Longing Wrongly

Day 4 of 6 • This day’s reading



Desire as a Catalyst

Desire is not a bad thing. Moses longed for freedom. Wanting something more or different in the right context can be a catalyst. But the longing must stem from a motive to be all God made you to be, not from jealousy or a lack of confidence. Discontentment is something of a double-edged sword. One side wounds us while the “holy” side propels us to slice through mediocrity and pushes us to excel. Discontent with personal appearance or a desire for better health, drives a lot of folks to the gym. A discontentment with losing can fan a team’s desire for next year’s season.

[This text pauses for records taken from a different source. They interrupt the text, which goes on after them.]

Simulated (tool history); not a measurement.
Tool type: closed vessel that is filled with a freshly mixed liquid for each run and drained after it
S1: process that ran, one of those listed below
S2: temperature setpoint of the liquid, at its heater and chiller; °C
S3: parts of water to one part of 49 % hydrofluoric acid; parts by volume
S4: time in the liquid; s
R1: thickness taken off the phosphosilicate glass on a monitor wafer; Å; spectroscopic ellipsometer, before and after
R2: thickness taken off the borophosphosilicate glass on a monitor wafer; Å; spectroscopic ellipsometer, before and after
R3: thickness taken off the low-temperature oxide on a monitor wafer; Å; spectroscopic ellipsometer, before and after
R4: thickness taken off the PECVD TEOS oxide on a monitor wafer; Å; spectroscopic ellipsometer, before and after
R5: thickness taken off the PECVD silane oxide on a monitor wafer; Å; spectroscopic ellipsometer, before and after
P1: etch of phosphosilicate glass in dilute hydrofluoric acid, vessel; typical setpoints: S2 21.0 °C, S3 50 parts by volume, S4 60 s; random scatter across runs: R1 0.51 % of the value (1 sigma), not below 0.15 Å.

Displeasure with the status quo is also a phenomenal motivator for those seeking Christ. If you know there’s more to life than what you are experiencing, then that lack of satisfaction can birth motivation. Maybe that’s why you are reading this; you are looking for a way of life richer than what you have tasted so far. If that’s the case, I jubilantly say, “Live discontent!” But longing must be balanced with a deep satisfaction as well—a longing for more of God’s will while also being satisfied with where you are at this very moment in your journey with Him. Paul says it this way in his letter to his Philippian friends:

Not that I have already obtained all this, or have already been made perfect, but I press on to take hold of that for which Christ Jesus took hold of me. Brothers, I do not consider myself yet to have taken hold of it. But one thing I do: Forgetting what is behind and straining toward what is ahead, I press on toward the goal to win the prize for which God has called me heavenward in Christ Jesus. All of us who are mature should take such a view of things. And if on some point you think differently, that too God will make clear to you.

That’s using holy desire as a catalyst to the life God desires!

We know that God has a plan for us that is better than any we could coopt or copy, but we have trouble translating that into our day-to-day steps. The jealous lust after another’s life or journey is rooted in two things: the challenge of waiting on God and the struggle to hear His voice.